Tech giants pledge to combat hate speech online

Technology and social media giants Facebook, YouTube, Twitter and Microsoft have promised to start removing hate speech, xenophobia, racism and other means of online abuse and illegal content faster.

They have done so to comply with a code of conduct drafted by the European Union, BBC reported on Tuesday.

According to the report, the companies have pledged to remove such content within 24 hours, as requested by the code of conduct. They will also educate those whose content gets removed, on what (un)acceptable behaviour is. Also, these companies will have to modify their services so that flagging of such content becomes easier to find and use.
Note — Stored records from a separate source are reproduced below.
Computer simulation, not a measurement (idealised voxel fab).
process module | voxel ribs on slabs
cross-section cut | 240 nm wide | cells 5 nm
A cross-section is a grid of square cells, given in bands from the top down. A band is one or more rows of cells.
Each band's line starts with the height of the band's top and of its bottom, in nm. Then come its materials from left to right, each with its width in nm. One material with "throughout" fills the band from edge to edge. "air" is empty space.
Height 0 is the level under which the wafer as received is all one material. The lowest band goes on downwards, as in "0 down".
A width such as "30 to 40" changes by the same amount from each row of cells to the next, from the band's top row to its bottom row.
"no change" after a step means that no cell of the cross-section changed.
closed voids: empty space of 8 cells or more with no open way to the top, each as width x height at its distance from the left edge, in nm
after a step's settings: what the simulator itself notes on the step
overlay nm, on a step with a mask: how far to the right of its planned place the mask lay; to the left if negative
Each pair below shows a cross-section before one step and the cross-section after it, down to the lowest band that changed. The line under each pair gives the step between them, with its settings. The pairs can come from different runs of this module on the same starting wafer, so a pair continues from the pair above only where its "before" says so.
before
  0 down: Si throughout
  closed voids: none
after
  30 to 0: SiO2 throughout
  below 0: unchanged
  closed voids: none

In a statement by Vera Jourova, European Commissioner for Justice, it was said that such measures were necessary following terrorist attacks across Europe and the rest of the world, as they are often catalysts to such behaviour.

"Social media is unfortunately one of the tools that terrorist groups use to radicalise young people and racists use to spread violence and hatred," she said. "This agreement is an important step forward to ensure that the internet remains a place of free and democratic expression, where European values and laws are respected.”

According to the BBC, these companies have also said to start working more closely with other groups which monitor and report on the spread of hateful and illegal content. It was said that ‘counter narratives’ will also be created as a counter-measure to those spreading hateful content.